I offer to the grand jury the following five felony counts and urge that Claus be indicted as soon as possible. Please be wary of his numerous tricks and lies. As we have learned the hard way, he is capable of almost anything.

Felony Count 1 Litter Box Malfeasance: Claus fancies himself an indoor cat. Even though we scoot him outside, whenever the weather is good, he apparently believes that he is “too delicate” to do his business out-of-doors. With his highly inflated sense of self esteem, he apparently holds it all in, until we let him back into the house.

When Claus was younger we kept one of his litter boxes downstairs in the bathroom tub. After we removed the box he seemed to think the drain was good enough. Now we have to keep that bathroom door closed at all times. Now we keep his litter box upstairs on an old vinyl tablecloth to catch any litter that might fall out. Always devious, he has taken to throwing a few pawfuls of litter onto the tablecloth to rationalize using the table cloth, rather than squeezing into his box. Along with his overt transgression, there seems to be a lot of contempt thrown in for good measure. He is the devil incarnate.

Felony Count 2 Food Dish Misconduct: Around 4:00PM or whenever he is let into the house, Claus starts his daily complaints and demands to be fed his wet food. He has always had plenty of dry food available, but by some nefarious means he managed to intimidate his cat-sitter into giving him wet food every day. The cat sitter then intimidated us, insisting that Claus just had to have wet food. I suspect some kind of mind control.

Claus is relentless in hanging around his food dish, griping, moaning, and threatening to bite the microwave electrical cord until he is fed. When he is fed, the first thing he does is tip over his dish, so that a big chunk of food falls on the floor. He often doesn’t even eat this, but just leaves it there. Someone needs to teach that cat a lesson.
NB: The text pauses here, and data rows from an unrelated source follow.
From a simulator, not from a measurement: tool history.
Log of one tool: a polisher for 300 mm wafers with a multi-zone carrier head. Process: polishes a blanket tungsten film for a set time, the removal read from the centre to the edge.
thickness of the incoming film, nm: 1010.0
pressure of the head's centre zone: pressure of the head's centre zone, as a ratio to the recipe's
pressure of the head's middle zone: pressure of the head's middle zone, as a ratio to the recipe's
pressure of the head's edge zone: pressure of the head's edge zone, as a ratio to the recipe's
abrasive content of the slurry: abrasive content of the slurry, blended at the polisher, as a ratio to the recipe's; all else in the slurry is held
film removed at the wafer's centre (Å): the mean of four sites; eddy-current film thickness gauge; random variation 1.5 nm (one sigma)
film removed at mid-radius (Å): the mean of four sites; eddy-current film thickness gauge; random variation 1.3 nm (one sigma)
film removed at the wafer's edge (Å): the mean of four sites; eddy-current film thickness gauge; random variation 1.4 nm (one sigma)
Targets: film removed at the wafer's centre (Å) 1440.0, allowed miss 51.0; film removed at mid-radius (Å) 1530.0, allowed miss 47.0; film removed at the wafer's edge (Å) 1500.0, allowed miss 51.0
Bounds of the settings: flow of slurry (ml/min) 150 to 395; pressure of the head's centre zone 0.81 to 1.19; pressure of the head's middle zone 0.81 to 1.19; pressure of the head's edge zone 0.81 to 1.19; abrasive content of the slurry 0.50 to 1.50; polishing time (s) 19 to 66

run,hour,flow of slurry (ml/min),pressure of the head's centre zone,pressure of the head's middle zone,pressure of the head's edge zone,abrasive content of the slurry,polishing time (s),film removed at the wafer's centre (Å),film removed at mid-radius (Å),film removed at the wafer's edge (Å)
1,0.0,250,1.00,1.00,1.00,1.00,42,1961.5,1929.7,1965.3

Felony Count 3 Sofa Mistreatment: A few years before we knew what we were dealing with, we bought Claus a “Mouse-go-Round” scratching post. It had little mice made of carpet hanging by ribbons from the top of the post so that he could bat them around. All this, however, was evidently not good enough for Claus. Apparently this was not sufficient to satisfy his primal instincts. Recently we discovered that he has also been using a hidden corner of our living room couch as a scratching post. I take this offense rather personally. When he is asked to leave the room or we aren’t quick enough delivering his wet food, we can hear him in there sharpening his claws.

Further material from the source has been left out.